Automakers -- not auto retailers -- will bear the brunt of the changes brought on by such disruptors as autonomous vehicles, electrification and changes in car-ownership patterns, says National Automobile Dealers Association President Peter Welch.
Dealers are already positioned to adapt to the changes through their service expertise and understanding of fleet management, Welch told Automotive News last week.
"The question is: What does the manufacturer of tomorrow look like?" Welch said. "Apple does not manufacture its telephones, for example, so I think there'll be more disruption on the auto manufacturer's side than to the dealers."

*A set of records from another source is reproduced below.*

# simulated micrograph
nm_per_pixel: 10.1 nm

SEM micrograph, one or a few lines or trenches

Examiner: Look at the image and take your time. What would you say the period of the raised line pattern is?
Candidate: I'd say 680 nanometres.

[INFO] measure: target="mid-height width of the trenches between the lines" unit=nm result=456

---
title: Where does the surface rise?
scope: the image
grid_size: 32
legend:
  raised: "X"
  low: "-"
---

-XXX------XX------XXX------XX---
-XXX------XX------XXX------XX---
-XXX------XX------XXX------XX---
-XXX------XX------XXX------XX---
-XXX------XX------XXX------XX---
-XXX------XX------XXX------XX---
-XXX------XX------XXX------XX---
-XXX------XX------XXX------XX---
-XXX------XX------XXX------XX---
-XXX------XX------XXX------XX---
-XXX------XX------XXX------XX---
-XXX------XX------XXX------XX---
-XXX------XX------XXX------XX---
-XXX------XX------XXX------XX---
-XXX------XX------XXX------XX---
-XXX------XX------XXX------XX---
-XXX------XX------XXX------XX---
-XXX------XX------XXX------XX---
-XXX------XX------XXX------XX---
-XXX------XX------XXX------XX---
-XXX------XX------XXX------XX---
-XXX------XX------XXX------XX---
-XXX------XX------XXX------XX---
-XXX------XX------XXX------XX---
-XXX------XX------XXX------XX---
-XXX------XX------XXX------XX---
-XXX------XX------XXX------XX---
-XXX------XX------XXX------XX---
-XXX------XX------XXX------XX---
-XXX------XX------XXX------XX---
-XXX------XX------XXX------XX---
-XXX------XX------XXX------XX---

Welch cites the trucking industry as part of the basis for his belief. NADA represents the truck industry through its American Truck Dealers division. There, about 98 percent of the truck dealers already operate a business-to-business model putting expensive trucks into large fleets, he said. Such a model would easily translate to auto retailers if autonomous vehicles lead to a drop in personal car ownership, Welch said.
"I see that model already there on the truck side," said Welch. "It can be picked up and put into the autonomous car side."
Dealers also can capture business in the "huge network of maintenance facilities" needed in the next 20 years to keep autonomous vehicle fleets running, Welch said.
"The tires will wear out. They're going to need brakes. They'll still need service from hailstorms and flooding," said Welch. "Our members would like nothing more than to see the 266 million vehicles replaced with electrification and autonomous cars. They see it as a tremendous marketing opportunity."
That's because the vehicles' sophisticated operating systems will require specialized service. Also, dealers are "market makers. They create secondary markets to stock, sell and service new and used products," Welch said.
"You look at [General Electric] and they make more money servicing [jet] engines than selling engines."
Welch also believes electrification of vehicles will coincide with the development of autonomous vehicles, because of the involved electrical systems the self-driving cars require.
"Take a look at every single autonomous vehicle out there being tested now," he said. "Every single one is using a hybrid or electric platform, and the reason is because they have much bigger and more robust electrical systems. So autonomous vehicles will help electrification; they go hand in hand."
When autonomous and electric vehicle development burgeons, the mix between fleet and retail will shift, Welch predicted. Currently, about 70 percent of light vehicles are sold as retail, with the rest going into fleet, he said.
"In that 30 percent, we already sell cars to Hertz, Avis and the taxi companies, so that's where all the disruption is already occurring and will continue to occur," said Welch. "The fleet side will grow to maybe 32/68, then 35/65 and so on. I don't think it's a binary choice. There'll still be people who want to own vehicles. We'll continue to serve both markets."
But the potential disruptors will impact the regulatory issues that NADA will have to address.
"There'll be lots of changes and lots of regulatory issues," Welch said. "We'll see rapid, rapid change and hit a tipping point in the next 10 to 15 years. We'll see the amount of fleet sales increase because we'll be providing large amounts of vehicles into mobility services."
He admits, "My crystal ball isn't clear enough to tell you exactly what will happen. But we just sent a team out to meet with Apple last week, so we're talking to all these guys."